[2013-03-26] Theoretical physicists from Austria and Switzerland aim to solve puzzles in particle physics by simulating them in quantum systems. A research team led by Marcello Dalmonte and Peter Zoller from the Institute of Quantum Optics and Quantum Information in Innsbruck is working on models for the quantum simulation of the so called gauge theories, which will put a completely new perspective on the study of quark-gluon plasma.

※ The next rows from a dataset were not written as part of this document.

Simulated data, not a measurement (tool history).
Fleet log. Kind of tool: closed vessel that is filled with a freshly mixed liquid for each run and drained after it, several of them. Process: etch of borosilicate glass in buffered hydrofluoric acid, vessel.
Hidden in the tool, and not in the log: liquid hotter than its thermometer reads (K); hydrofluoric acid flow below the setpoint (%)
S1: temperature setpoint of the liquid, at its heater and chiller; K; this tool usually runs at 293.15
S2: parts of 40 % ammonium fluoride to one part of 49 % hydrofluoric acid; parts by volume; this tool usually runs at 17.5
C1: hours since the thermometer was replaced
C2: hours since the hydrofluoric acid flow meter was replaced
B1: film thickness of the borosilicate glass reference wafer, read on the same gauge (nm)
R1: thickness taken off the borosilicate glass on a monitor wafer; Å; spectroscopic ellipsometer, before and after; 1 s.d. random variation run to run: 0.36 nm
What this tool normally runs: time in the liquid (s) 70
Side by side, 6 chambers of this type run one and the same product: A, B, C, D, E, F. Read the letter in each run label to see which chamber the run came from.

The standard model of particle physics describes the elementary particles known in physics and their interactions. Even in the light of the latest experiments at the LHC (Large Hadron Collider) at CERN, this model still holds up. However, many aspects of the model remain unclear. While many challenges of particle physics were formulated in the 1970s, they still haven’t been solved. One of the main reasons is that the methods of classical simulation are insufficient to investigate the complex physical phenomena. “This is where quantum simulation enters the stage,” says Peter Zoller. “The unusual nature of quantum mechanics allows us to solve certain complex problems more easily in quantum systems.” Peter Zoller’s and Marcello Dalmonte’s research team at the Institute for Quantum Optics and Quantum Information (IQOQI) of the Austrian Academy of Sciences (ÖAW) is working on translating certain aspects of the standard model into quantum theory, which will make it accessible for quantum simulation. At the moment they focus on strong interaction, which is one of the four fundamental forces in physics. Strong interaction explains the force that holds quarks together, which, for example, is also the force that binds neutrons and protons together to form the nucleus of an atom.
Quantum Simulakrum
The physicists in Innsbruck work together with particle physicist Uwe-Jens Wiese and his team at the Albert Einstein Institute at the University of Bern to develop theoretical models for the quantum simulation of strong interaction. “Since the standard model is very complex overall, we start by limiting our research to certain aspects of this theory, in particular to gauge symmetry,” says Marcello Dalmonte. “We first translate it into simplified models and then we consider how we could make them accessible for quantum simulation.” In the end they want to find physical models whose quantum simulations can be carried out. “For the simulation we will use ultracold atoms in optical lattices,” says Marcello Dalmonte. “Also arrays of superconducting devices and trapped ions may be considered.”
New perspectives
In big particle accelerators, such as are used at CERN, ions collide with high energy, decay into their components and build quark-gluon plasma. It is the goal of quantum physics theorists to provide tools to better understand these processes in experiments. Mechanisms in neutron stars, for example, could also be explained with quantum simulations. Because of the extremely high density in the deep interior of this type of stars, the nuclei of the atoms can unbind and give rise to quark-gluon plasma or other exotic superconducting states. Again, all attempts of classical simulation fail because of the complexity of the problem. The new approach of the physicists is also important for a better understanding of phenomena in condensed matter, such as super conductors and magnetism.
Fast implementation
In their most recent work, published in the journal Physical Review Letters, the scientists not only describe a model for quantum simulation for gauge theories but also the necessary building blocks for the simulation. “Some of these building blocks could already be implemented in experiments in a few years time,” says junior scientist Marcello Dalmonte. The scientists are supported, among others, by the Austrian Science Fund (FWF) and the European Union.
Venturing into new fields
“Our success is based on the fact that we combine knowledge from different fields,” says the highly decorated Peter Zoller. “Experimentally, we have made huge progress in atomic physics and quantum optics. Also other fields in physics will benefit from it.” It is not the first time that Peter Zoller’s team of researchers has brought new perspectives into physics: He successfully combined quantum optics with quantum information and condensed matter physics. In both cases new independent and dynamic research avenues were opened up. Venturing into particle physics may open doors for yet another promising research field. Apart from Peter Zoller’s research team, other groups of scientists are also studying the same problems: Ignacio Cirac in Munich and Maciej Lewenstein in Barcelona.